How can our search for love, and a violent
outcome, be chained together so intensely?
How many of us can remember and regret,
hurtful things we’ve said to the person we love most?
Why do Frankenstein and
Bride of Frankenstein move us, sometimes to
tears?
Probably because we feel two enormous forces
at war inside ourselves:
First, our search for love; someone we can
love, someone to love us.
Second, our inner beast—trampling over our
loved one, and over ourselves.
At one time or another, how many of us have
wished we could take out a knife and physically cut
out the beast in ourselves?
The credit sequence of
Curse of the Werewolf achieves something rare,
especially in 1960. It shows you the
beast—crying actual tears. He looks back on his life
and realizes what might have been. His story will
spatter you, shower you with a mix of tears and blood.

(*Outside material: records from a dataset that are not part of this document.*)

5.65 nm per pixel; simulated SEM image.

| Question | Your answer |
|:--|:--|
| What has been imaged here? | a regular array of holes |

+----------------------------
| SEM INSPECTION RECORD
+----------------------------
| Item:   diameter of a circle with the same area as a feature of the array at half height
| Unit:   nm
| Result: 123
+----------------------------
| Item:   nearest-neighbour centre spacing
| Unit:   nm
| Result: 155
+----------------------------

Curse is basically a story of
good and evil. Its director, Terence Fisher was not
interested much in current psychology, for example: cycles of
abuse, dysfunctional families,
subconscious motivations. (Although you can watch the
movie on that level, and get plenty of insights.)
Fisher wanted more to tell a story about an
evil legacy; how so much evil can find its focus on one truly
gentle man, Leon.
To understand Leon’s heritage, you need to
know the story of the Marquis’ wedding day. A beggar
(Richard Wordsworth) enters a small town and hears bells
announcing a wedding. But no one he meets feels any joy
for the Marquis; a cruel man who abuses his power. For
some reason the villagers tell the beggar to go to the
Marquis’ castle if he is looking for food.
When the beggar reaches the castle, the
wedding feast is in full swing. Right away the
doorman warns him, “Go away before he sees you.” He
knows the Marquis; too much drinking is about to turn the
celebration ugly.
The Marquis does his best to turn the beggar
into a cruel joke, offering him to his bride as “her pet,”making
him dance for food but giving him only wine first. Then
throwing food to him like a dog.
As the Marquis and the bride get up to leave,
the beggar offers the mildest of off-color remarks.
For this, the Marquis imprisons him in the castle dungeon.
The narrator tells you the beggar was
forgotten. But “forgotten” only hints at what he suffered.
He loses his freedom, and all that goes with it:
laughter, conversation, the chance of love, the sight of a
beautiful sunset, a road to walk on. Everything is lost to
him but the smile of a little mute girl who feeds him scraps.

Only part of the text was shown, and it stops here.